In a recent strike-authorization vote, fewer than half of state workers represented by the American Federation of State, County and Municipal Employees cast ballots in favor of a strike, despite union leaders’ characterization of the outcome as majority approval.
Union leaders representing Illinois state workers held a strike authorization vote Jan. 30 to Feb. 19, 2017. The results were issued Feb. 23, and only 49 percent – maybe even fewer – voted to authorize a strike.
But that’s not how union leadership described the results. When the American Federation of State, County and Municipal Employees announced that its members had voted to authorize a strike over the union’s stalled contract negotiations with the state, Executive Director Roberta Lynch was vague about actual numbers.
“We don’t want to get into that today. We’re not going to go into specific numbers,” Lynch told reporters at a Feb. 23 press conference announcing the vote results.
AFSCME’s unclear numbers
Lynch initially indicated that 81 percent of members had voted to authorize a state worker strike. But when questioned later in the press conference, Lynch admitted that 80 percent of eligible members had voted, and that it was “81 percent of 80 percent” that voted to authorize a strike.
Despite this obvious mathematical difference – 81 percent of 100 percent is not the same as 81 percent of 80 percent – AFSCME has claimed that “an 81 percent majority of the members of [AFSCME] have voted to give their union bargaining committee the authority to call a strike.”

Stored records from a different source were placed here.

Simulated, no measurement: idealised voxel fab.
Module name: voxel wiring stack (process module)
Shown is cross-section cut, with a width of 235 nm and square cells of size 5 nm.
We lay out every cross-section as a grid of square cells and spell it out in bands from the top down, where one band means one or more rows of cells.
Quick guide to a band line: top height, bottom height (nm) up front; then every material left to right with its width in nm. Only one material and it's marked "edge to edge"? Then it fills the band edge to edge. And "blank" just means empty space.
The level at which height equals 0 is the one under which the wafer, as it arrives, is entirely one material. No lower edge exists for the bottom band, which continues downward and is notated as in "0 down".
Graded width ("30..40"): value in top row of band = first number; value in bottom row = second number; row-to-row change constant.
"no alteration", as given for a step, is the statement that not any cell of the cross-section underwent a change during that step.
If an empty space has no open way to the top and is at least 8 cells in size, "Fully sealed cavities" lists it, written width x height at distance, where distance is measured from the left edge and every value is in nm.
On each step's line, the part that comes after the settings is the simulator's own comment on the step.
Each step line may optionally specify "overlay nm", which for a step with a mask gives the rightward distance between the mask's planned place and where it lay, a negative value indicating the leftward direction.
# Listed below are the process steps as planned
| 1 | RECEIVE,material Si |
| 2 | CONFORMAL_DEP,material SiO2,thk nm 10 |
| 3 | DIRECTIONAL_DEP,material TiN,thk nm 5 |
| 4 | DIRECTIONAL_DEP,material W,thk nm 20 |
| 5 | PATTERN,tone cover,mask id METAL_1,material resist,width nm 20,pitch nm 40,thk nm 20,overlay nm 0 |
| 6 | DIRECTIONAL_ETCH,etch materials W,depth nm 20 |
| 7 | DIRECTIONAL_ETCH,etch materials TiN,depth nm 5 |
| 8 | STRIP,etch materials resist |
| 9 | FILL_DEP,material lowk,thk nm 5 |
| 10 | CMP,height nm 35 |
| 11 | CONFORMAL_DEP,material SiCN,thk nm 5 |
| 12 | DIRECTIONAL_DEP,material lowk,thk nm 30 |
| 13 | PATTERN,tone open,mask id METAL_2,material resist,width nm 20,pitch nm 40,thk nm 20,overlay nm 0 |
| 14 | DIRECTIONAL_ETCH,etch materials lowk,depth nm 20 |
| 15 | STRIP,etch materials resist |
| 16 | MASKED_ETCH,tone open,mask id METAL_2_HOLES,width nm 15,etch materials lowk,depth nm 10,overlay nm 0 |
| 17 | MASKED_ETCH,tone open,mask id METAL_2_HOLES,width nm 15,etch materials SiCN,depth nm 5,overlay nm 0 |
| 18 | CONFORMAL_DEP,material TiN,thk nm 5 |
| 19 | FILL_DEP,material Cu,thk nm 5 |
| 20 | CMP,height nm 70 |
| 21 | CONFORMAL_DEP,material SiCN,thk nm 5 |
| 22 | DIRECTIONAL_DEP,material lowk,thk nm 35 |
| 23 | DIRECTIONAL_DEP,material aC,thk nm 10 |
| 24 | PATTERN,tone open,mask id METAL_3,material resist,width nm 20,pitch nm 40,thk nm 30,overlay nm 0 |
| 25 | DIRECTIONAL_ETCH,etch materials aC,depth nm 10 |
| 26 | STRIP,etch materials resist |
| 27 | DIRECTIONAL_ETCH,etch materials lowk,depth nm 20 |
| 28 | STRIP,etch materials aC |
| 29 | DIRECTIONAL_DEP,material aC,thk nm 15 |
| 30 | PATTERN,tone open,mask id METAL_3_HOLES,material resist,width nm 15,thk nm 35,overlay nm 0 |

Fewer than half of workers voted to authorize strike
Multiple factors go into the total number of workers eligible to vote for a strike. First, a strike vote is limited to only those workers who are members of the union. That means fair share payers are not eligible to vote.
Additionally, workers in security positions – such as the 9,000 state employees in security positions at the Corrections and Juvenile Justice departments – cannot go on strike under state law. And because they cannot strike, they cannot vote.
AFSCME claims that it represents 38,000 workers across the state. Subtracting the 9,000 security employees means a maximum of 29,000 were eligible to vote.
Using AFSCME’s numbers, 80 percent of those 29,000 workers voted for a total of 23,200 workers. Of those, 81 percent voted to strike – meaning that no more than 18,792 workers voted to strike.
That means only 49 percent of the 38,000 workers AFSCME claims to represent voted to authorize a strike. And if fair share payers are subtracted from the total number eligible to vote (AFSCME isn’t forthcoming with that number), the percentage drops even further.
Union members should take note. AFSCME leadership is not providing consistent and clear numbers regarding worker support for a potential strike. Yet union leaders will expect members to walk away from their paychecks – and risk their jobs – should the bargaining committee demand it.